Friday, June 10, 2011

Shiverfix: Part I

In the end Shiverfix was my band. Through all of the others, this was where my heart was.

It began as far back as 1988 or '89, when my collaborator and best friend David Bliss and I recorded a couple of songs in a small apartment with any one around who was available to play an instrument. David had been taking guitar lessons, blues-oriented, in-the box stuff, while I'd been writing some poetry and imagined becoming a singer, a frontman in the vein of Michael Hutchence or Jim Morrison. We weren't after a certain style, didn't have any real goals. We had our influences (The Cure, Bauhaus, Sisters of Mercy, etc.) and we hoped they would find their way into the music.

From those first two songs, horrible-sounding songs, recorded in an apartment in Aurora, Colorado, we went to other apartments to record more songs. The drum machine always ticking away, unwavering, in each. Tryin the whole time to recruit our friends into playing with us. Even if they had no muscial experience. This paid off when Lori joined us to play bass.

Unloading gear in the alley at 15th and Blake

By 1990, we were rehearsing in a warehouse at 15th and Blake in Denver, back when the area was full of decrepit buildings and viaducts. The warehouse had been an old sporting goods store and some other sort of retailer before that, and it served as the transient home to an eclectic group of musicians, artists, and other outcasts. Under the name Satori, our rehearsals, with the addition of Becky as our drummer, often seen smacking the snare with a stick in one hand and taking a pull on a cigarette with the other, took place in a large open area. People would walk through, stop for a while to watch, move on. It was like playing in a half-lit store, while people milled about. Except elsewhere in the place people were doing drugs, watching TV, or screwing. It wasn't always conducive to experimentation, to the open innovation that a group of nervous, still-learning, musicians needed. It also forced any personal or personnel issues onto display.

How the warehouse at 15th and Blake appears today (via Google Street View)

The viaduct across the street, how it appeared in 1987 (via

Satori played one live gig at the warehouse before the residents got evicted for having open fires during a show. I was twenty, frightened, and lousy. The band before us had broken a hole in the makeshift stage which I nearly fell in. The drums were on a riser behind us, spearated by a partition that more or less prevented them from being heard. Not the best first show. And then Satori was done. Tensions had been high, and without a place to rehearse, the band dissolved.
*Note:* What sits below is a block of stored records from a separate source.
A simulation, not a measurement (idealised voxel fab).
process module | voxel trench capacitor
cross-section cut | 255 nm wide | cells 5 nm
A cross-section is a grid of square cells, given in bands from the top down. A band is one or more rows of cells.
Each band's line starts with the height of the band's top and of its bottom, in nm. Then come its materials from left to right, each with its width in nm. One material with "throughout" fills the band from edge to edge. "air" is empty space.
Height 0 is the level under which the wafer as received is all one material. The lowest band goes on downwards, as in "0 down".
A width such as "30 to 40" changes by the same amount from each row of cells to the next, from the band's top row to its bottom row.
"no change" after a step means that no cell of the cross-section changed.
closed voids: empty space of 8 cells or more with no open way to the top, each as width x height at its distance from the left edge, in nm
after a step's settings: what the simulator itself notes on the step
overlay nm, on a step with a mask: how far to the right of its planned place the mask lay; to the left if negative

Here's a raw demo recorded then of a song called "Shattered":

Of course we couldn't stay apart for long and soon, with Becky replaced by the drum machine, we went back to recording in apartments. We wrote better songs, songs we were proud of, and tried out drummers. Many of the songs from this period would become staples for David and I through the years. Eventually, a mmove to Seattle was debated. This was 1991. Everything good was coming out of Seattle. David moved. Lori left to join St. Lucy Altarpiece. I did nothing. Until David moved back to Denver.

Here's a song from that era,"History's Pedestal":

By the end of '92, David and I found brothers John and Guido to play bass and drums and went by the name Scratch. It came from too much time spent at Calvin’s playing pool. We were certainly after something more rock and raw, something that felt like the late nights and the abandon with which we were living then. Because we worked evenings and stayed out late, rehearsals were usually held mornings in the basement of a house at 6th and Sheridan. The tales of the previous night’s exploits were often too much for the good Catholic brothers.

A Scratch-era version of "Flower Dress":

The gigs didn’t come. Despite what we thought were good songs, a good amount of creativity, nothing panned out. David and I were really more interested in living a rock and roll lifestyle than doing the hard work required to get gigs and really make a go of it.

Eventually, one of the brothers got someone pregnant and Scratch came to an end. Then it was just me and David, and that damn drum machine again.

We moved into an old storefront at the corner of 5th and Santa Fe on Cinqo de Mayo 1993. For years we had struggled finding a place to play. You couldn’t have a drummer if you didn’t have a place to put him. You can get away with recording guitars and bass at low volumes in apartments, but the volumes necessary to play with a drummer required dedicated space. Still, though, drummers were hard to come by. I played bass on some recordings, but still we didn’t get anywhere.

In the fall of that year I bumped into two members of the then defunct St. Lucy Altarpiece on the bus. In just a few minutes’ conversation it was agreed that I would come over to play bass with them, to see if I would play in a new band they were putting together. The level of frustration with the lack of progress with the band was high. The decision to leave and join Swoon was easy.

In some ways, David and I cared about the music more than we cared about “making it.” And that was what was so frustrating. To put so much emotion and care into the music and know what we were the only ones enjoying it was demoralizing. To play in a new band, to have a secondary position, was liberating. I could do something different. I could be creative. I could finally play some live shows.

Until Swoon gave me the boot in early 1995.